The virtual water cooler

  • Have a virtual water cooler where you can spend mindless breaks with your team.

Forward motion

  • To instill a sense of company cohesion and to share forward motion, everyone needs to feel like they're in the loop.
  • We all have a natural instinct to avoid letting our team down, so when that commitment becomes visual, it gets reinforced.
  • It's a lot harder to bullshit your peers than your boss.
  • Progress is a joy best shared with coworkers.

The work is what matters

  • When you can't see someone all day long, the only thing to evaluate is the work.
  • When it's all about the work, it's clear who in the company is pulling their weight and who isn't.

Not just for people who are out of town

  • If you're an owner or manager, letting local people work remotely is a great first step toward seeing if remote work is right for you.
  • Try it for at least three months, to allow everyone to adjust and settle into their new rhythm.

Disaster ready

  • Forcing everyone into the office every day is an organizational single point of failure.
  • While natural disasters are infrequent, personal "disasters" strike regularly, and at such times the ability to work remotely is essential.
  • Whatever the work throws at it, a distributed workforce is one that can keep working regardless.

Easy on the M&Ms

  • The further away you are from meetings and managers (the M&Ms), the more work gets done.
  • Meetings are major distractions, as they require multiple people to drop whatever it is they're doing and instead do something else.
  • If you're in a room with five people for an hour, it's a five hour meeting.
  • Working remotely makes it easier to spot managers drumming up busywork for themselves and for others.
  • When management is forced to manage remotely using email, chat, and so on, its intervention is much more purposeful and compressed, and we can just get on with the actual work.

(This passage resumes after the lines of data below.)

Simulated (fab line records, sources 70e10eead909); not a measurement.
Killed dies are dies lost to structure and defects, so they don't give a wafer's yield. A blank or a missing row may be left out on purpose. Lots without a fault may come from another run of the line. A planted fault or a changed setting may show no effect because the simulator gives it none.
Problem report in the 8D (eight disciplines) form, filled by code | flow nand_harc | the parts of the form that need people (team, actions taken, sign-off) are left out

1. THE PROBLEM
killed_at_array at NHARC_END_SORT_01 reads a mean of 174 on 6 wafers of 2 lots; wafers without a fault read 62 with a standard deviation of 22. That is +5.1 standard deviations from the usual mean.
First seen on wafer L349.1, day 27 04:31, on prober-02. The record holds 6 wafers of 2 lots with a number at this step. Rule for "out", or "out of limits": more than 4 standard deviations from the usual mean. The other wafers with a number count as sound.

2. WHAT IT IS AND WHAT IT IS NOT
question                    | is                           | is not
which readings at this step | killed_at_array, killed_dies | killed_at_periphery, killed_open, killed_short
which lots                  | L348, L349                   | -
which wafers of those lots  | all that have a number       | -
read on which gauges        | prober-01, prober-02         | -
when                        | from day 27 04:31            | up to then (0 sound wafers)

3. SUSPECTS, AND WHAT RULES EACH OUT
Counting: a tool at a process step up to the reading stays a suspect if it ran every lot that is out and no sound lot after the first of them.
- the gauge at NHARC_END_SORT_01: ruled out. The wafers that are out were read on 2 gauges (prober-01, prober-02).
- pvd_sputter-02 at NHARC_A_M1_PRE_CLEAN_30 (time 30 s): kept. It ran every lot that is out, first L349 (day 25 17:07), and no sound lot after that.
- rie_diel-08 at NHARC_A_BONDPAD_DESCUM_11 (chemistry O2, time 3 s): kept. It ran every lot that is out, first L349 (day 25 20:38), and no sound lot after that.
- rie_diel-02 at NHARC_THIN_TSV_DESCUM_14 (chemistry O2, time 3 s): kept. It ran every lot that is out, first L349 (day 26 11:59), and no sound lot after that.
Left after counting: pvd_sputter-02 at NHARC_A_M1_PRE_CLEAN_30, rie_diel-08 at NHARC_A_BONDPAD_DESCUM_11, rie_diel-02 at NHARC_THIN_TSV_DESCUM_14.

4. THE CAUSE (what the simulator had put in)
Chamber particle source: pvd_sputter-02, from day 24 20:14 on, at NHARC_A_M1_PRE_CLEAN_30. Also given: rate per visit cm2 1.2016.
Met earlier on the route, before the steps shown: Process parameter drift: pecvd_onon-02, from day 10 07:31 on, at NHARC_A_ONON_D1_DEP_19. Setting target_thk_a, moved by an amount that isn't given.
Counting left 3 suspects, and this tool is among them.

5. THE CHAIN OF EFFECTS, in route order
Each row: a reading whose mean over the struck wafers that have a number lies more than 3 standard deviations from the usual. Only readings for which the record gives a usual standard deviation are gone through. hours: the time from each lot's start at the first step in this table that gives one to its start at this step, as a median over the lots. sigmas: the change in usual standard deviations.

Chapter 4: Beware the Dragons

Cabin fever

  • Instead of interacting with coworkers, even more satisfying interaction comes from interacting with your spouse, your children, your family, your friends, and your neighbors.
  • Alternatively, find a co-working space, or wander out into the real world.

Check-in, check-out

  • A manager's instinct is to worry about his workers getting too little done, but the real threat is that they'll get too much done. And because the manager isn't sitting across from his worker anymore, he can't see the burnout.
  • To help set a healthy boundary for ending the day, look at your progress toward the end and ask, "Have I done a good day's work?"
  • If yesterday was a good day's work, chances are you'll stay on a roll. And if you stay on a roll, everything else will probably take care of itself.

Ergonomic basics

  • Ergonomic equipment may seem expensive, but it's a bargain if it means not ruining your back, your eyesight, or any other part of your anatomy.

Mind the gut

  • Without a conscious effort to the contrary, working from home will likely afford less opportunity to hit your recommended 10,000 steps per day.
  • Studies vary, but office workers on average take between two-thousand and four-thousand steps per day.
  • Find excuses to move, such as walking to a café for lunch, taking your dog for a walk, or running on a treadmill.

The lone outpost

  • To give remote a try, you must set free an entire team (including project management and stakeholders) for longer than it takes to break in a new pair of shoes.
  • The new work arrangement will come with trade-offs, and it's important for everyone to feel those trade-offs together.

Working with clients

  • When pitching businesses, let the prospective client know up front that you don't live where they live.
  • Provide references before they even asks in order to build trust.
  • Show work often in order to chip away at the client's natural situational anxiety.
  • Be very available. If you're local, the client often feels like "they know where you live" and can always knock on your door.
  • Get the client involved and let them follow along, so that they feel like this is their project too.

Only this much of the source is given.